The disadvantage in a mist is a lack of visibility, but what will happen when inside the mist are creatures lurking to devour you? Once you go into the mist, you scream and screech until your throat goes numb and everything is silent again.
Story – “The Coming of The Mist.”
The novella by Stephen King begins with a thunderous storm. David Drayton’s family is living on the outskirts of Bridgton, Maine. After the storm, a giant tree falls inside their living room. David tries to remove the trees on the outside of his house. Soon after, to get some supplies, he goes to town with his son Billy. As he takes one last look at his wife, Steff, she raises the clippers in her hand, bidding them a good-bye for the last time.
As the mist takes over the world, the rest of the story plays out as David and Billy are stuck in the grocery store with a bunch of other people, afraid, scared of monsters they haven’t seen, and are yet to see.
King wrote a valid explanation for the existence of the mist and the creatures in it. There is no ghost, no supernatural force, but something scientific, and it’s plausible. The creatures themselves are not overdone. Let’s say if spiders, exposed to some nuclear radiation, they would look something like the ones King has laid before us. Now imagine that with every other creature out there.
The writing is well paced. It does feel, however, that the material King had in his mind might have worked better as a novel than a novella. He writes great characters, but they need time to nourish and develop. In some of his shorter stories, he has disposable characters to creep you out. That’s what a short story is for, but trying to fit a character, David, meant for a novel into a small piece just doesn’t work. King’s signature technique involves ordinary people being pushed to their limits as they cope with fear and tragedy. His forte is characters and to see him fail here is difficult to digest.
Characters – “Problem of some magnitude.”
As I said above, King writes great characters, but David Drayton is, probably, his weakest one. He needs attention, but it’s hard to stand him out when there are dozens of other people that need our attention as well. The perspective is the first person, but circumstances don’t allow us to stay in his brain for a long time before snatching us back to the immediate situation of alert.

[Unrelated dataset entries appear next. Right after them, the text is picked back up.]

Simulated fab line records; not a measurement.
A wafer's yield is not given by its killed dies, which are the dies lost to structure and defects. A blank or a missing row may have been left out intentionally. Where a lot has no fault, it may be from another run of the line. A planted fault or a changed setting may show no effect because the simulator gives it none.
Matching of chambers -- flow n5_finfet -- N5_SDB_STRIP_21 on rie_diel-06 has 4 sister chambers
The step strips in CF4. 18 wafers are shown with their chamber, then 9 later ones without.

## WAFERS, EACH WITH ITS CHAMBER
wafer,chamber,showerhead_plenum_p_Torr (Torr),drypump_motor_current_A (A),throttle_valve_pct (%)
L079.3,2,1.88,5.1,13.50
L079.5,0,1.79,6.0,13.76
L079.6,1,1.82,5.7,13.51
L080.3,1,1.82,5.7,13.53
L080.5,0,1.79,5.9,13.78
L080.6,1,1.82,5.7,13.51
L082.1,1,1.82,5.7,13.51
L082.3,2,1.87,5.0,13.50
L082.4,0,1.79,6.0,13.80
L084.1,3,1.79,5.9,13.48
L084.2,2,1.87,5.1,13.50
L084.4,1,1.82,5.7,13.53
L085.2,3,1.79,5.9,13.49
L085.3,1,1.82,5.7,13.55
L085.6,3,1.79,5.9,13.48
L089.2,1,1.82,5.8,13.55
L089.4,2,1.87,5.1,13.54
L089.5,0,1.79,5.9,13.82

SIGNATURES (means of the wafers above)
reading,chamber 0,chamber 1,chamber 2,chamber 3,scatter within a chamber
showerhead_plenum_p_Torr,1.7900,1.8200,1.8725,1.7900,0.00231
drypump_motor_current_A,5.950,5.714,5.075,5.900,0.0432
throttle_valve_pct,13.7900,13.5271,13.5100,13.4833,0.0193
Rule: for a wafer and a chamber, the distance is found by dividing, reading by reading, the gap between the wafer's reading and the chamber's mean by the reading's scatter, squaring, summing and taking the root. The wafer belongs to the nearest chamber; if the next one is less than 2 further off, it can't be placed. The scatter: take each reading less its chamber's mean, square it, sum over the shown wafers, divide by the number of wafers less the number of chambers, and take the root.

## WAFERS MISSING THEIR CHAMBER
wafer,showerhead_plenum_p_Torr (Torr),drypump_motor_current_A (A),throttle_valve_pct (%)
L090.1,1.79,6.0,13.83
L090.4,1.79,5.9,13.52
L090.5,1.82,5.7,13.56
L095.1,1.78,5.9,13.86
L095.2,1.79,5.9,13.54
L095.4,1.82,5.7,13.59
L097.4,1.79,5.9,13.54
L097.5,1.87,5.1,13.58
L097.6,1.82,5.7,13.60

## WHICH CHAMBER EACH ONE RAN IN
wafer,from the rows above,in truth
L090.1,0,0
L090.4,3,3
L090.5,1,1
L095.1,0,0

One big caveat David’s character has is his invulnerability. People get hurt around him, but he remains unscratched until the end. He has a bigger role than character development; he’s our eyes and ears, he has to dictate the events to us, which isn’t an excuse to leave him out of harm’s way. The journal type writing style doesn’t work according to King’s intentions; there’s no connection with David due to the lack of time.
The remaining characters stand out because they are unpredictable. Everyone has their agenda, movie, or family waiting. In the middle of this is Mrs. Carmody- the best character in the whole novella. Have you ever seen an old lady shopping and smiling in a grocery store, buying chocolate for her grandchildren? Well, she’s like that. Until she’s not. As the mist takes over, she begins to talk about hell, death, and sacrifice. She becomes a devilish cult leader in a forth-night.
The other characters are disposable. They have a strong personality and presence in the story, but you know they are not here to stay for long. You can easily recognize who is going to die as soon as they come forward. It’s predictable, but it seems intentional.
Should You Read The Mist?
Creating mood and atmosphere is a difficult task, and it’s essential. King creates both and delivers a slow and suspenseful reveal of what lies beyond the mist. It’s not pretty, but you must have known that. The Mist might and might not have worked well as a novel; it does work, however, as a brilliantly generated mystic horror.
The Mist was recently adapted into a television series of the same name. The show airs on Thursdays at 10/9C on Spike.